BRIEF DESCRIPTION OF THE DRAWINGS

[0019] FIGURE 1 is a schematic block diagram showing the overall architecture of an exemplary direct phase discriminator. [0020] FIGURE 2 is a graph showing an exemplary performance surface synthesized from a direct PD architecture.

[0021] FIGURE 3 is a graph showing an exemplary normalized frequency estimation error after latency compensation over a sample quantity.

[0022] FIGURE 4 is a graph showing an exemplary mean absolute error and an exemplary maximum absolute error of an exemplary normalized frequency estimation error illustrated over a set of complex FM signals specified over a linearly sampled range.

[0023] FIGURE 5 is a schematic block diagram showing the overall architecture of an exemplary indirect phase discriminator.

[0024] FIGURE 6 is a graph showing an exemplary performance surface synthesized from an indirect PD architecture.

[0025] FIGURE 7 is a graph showing the gradient of an exemplary specific performance surface providing an alternative view of gradient descent adaptation.

[0026] FIGURE 8 is a graph showing an exemplary normalized frequency estimation error after latency compensation over a sample quantity.

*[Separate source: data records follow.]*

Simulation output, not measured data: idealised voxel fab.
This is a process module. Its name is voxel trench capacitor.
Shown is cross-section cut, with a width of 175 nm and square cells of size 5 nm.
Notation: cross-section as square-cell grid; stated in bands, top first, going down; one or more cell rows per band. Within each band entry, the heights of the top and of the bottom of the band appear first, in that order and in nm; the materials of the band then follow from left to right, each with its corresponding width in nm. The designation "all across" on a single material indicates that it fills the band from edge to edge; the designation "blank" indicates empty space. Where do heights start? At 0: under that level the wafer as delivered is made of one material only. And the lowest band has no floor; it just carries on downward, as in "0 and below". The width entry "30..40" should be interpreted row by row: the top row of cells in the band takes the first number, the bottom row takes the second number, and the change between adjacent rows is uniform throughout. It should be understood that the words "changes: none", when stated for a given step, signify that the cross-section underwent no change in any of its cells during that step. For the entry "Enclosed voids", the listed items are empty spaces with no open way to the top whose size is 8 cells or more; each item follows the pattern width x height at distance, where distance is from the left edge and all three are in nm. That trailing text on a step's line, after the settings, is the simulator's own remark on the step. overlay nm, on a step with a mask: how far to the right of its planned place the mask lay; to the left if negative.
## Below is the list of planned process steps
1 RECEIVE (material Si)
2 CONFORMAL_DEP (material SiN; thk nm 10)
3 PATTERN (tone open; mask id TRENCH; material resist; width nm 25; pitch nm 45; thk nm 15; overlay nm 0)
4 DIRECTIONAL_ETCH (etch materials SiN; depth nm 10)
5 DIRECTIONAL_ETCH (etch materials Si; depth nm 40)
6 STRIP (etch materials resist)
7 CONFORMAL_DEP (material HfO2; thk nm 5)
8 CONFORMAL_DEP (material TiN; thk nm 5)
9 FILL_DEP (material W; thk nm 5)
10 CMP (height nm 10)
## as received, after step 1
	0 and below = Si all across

[0027] FIGURE 9 is a graph showing an exemplary mean absolute error and an exemplary maximum absolute error of an exemplary normalized frequency estimation error illustrated over a set of complex FM signals specified over a linearly sampled range.

[0028] FIGURE 10 is a schematic block diagram illustrating an exemplary method or algorithm for complex normalized phase approximation.

[0029] FIGURE 11 is a graph showing an exemplary normalized phase estimation error illustrated over a contiguous range of normalized phase.

[0030] FIGURE 12 is a graph showing an exemplary mean absolute error and an exemplary maximum absolute error of an exemplary complex normalized phase approximation error illustrated on a logarithmic scale over a set of polynomial filter banks.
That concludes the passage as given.